Description: This unused tinted photographic postcard is 3 1/2 x 5 1/2 inches. It has the words “Wilmington, N.C. Atlantic Coast Line General Offices” on the front. The image was taken looking West up Red Cross Street. The railroad offices are on the left. There are men, wagons, a sandwich board sign and barrels with trash in the image. The postcard has a smooth finish. It was produced by Hugh C. Leighton Co., Portland, Maine.
History: This postcard depicts the Atlantic Coast Line General Offices, which were located in Wilmington on Red Cross Street. Henry Bacon McKoy (1893-1991) donated this postcard to the Museum in 1984. Mr. McKoy wrote a book, Wilmington, N. C. — Do You Remember When?, and was an avid collector of local objects and lore. This postcard is one of the many hundreds of items Mr. McKoy donated to the Museum. After his death, his family members donated more of his collection to the Museum.
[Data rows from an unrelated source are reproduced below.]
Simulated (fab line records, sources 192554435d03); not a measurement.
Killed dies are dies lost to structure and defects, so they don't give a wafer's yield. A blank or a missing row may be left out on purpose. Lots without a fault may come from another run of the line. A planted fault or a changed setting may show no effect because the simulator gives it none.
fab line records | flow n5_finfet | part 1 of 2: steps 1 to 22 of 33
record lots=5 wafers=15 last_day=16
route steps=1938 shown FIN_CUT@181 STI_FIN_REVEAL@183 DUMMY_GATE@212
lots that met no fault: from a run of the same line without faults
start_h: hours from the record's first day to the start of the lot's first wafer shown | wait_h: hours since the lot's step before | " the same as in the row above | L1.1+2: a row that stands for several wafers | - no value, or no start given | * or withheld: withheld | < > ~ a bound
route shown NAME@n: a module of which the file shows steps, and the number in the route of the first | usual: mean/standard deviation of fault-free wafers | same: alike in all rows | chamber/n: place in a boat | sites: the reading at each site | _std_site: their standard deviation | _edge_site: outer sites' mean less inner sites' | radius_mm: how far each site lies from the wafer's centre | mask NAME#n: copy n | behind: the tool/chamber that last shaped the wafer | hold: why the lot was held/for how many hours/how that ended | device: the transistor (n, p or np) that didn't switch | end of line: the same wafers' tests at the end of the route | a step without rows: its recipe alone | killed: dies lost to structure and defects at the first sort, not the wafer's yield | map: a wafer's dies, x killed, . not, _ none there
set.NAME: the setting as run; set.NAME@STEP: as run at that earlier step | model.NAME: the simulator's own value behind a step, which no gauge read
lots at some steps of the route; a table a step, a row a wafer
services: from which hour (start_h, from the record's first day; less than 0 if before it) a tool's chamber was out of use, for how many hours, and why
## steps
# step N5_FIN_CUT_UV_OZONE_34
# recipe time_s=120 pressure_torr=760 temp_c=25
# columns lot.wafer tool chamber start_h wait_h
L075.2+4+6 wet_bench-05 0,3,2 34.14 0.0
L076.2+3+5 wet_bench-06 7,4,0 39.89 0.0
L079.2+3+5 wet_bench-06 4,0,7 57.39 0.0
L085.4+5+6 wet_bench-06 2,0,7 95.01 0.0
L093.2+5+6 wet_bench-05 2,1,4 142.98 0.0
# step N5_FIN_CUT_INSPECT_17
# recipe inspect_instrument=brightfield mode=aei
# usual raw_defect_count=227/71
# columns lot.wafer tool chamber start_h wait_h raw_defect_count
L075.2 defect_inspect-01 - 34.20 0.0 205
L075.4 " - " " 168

Wilmington has a long railroading history. The first railroads came into the region in the 1840s. At the time of its opening, what came to be known as the Wilmington and Weldon Railroad was the longest rail line in the country, stretching 161 miles. The Wilmington and Weldon, along with Virginia’s Petersburg Railroad and more than 100 other companies, merged into the Atlantic Coast Line Railroad by the end of the 19th century. The Atlantic Coast Line Railroad system owned more than 5,000 miles of track in Virginia, North Carolina, South Carolina, Georgia, and Florida.
The Atlantic Coast Line was headquartered in Wilmington until 1960, when its main offices moved to Florida. Before the move, the company was one of the city’s largest employers, and the corporate offices, centered around Red Cross and Front streets, dominated the north side of downtown.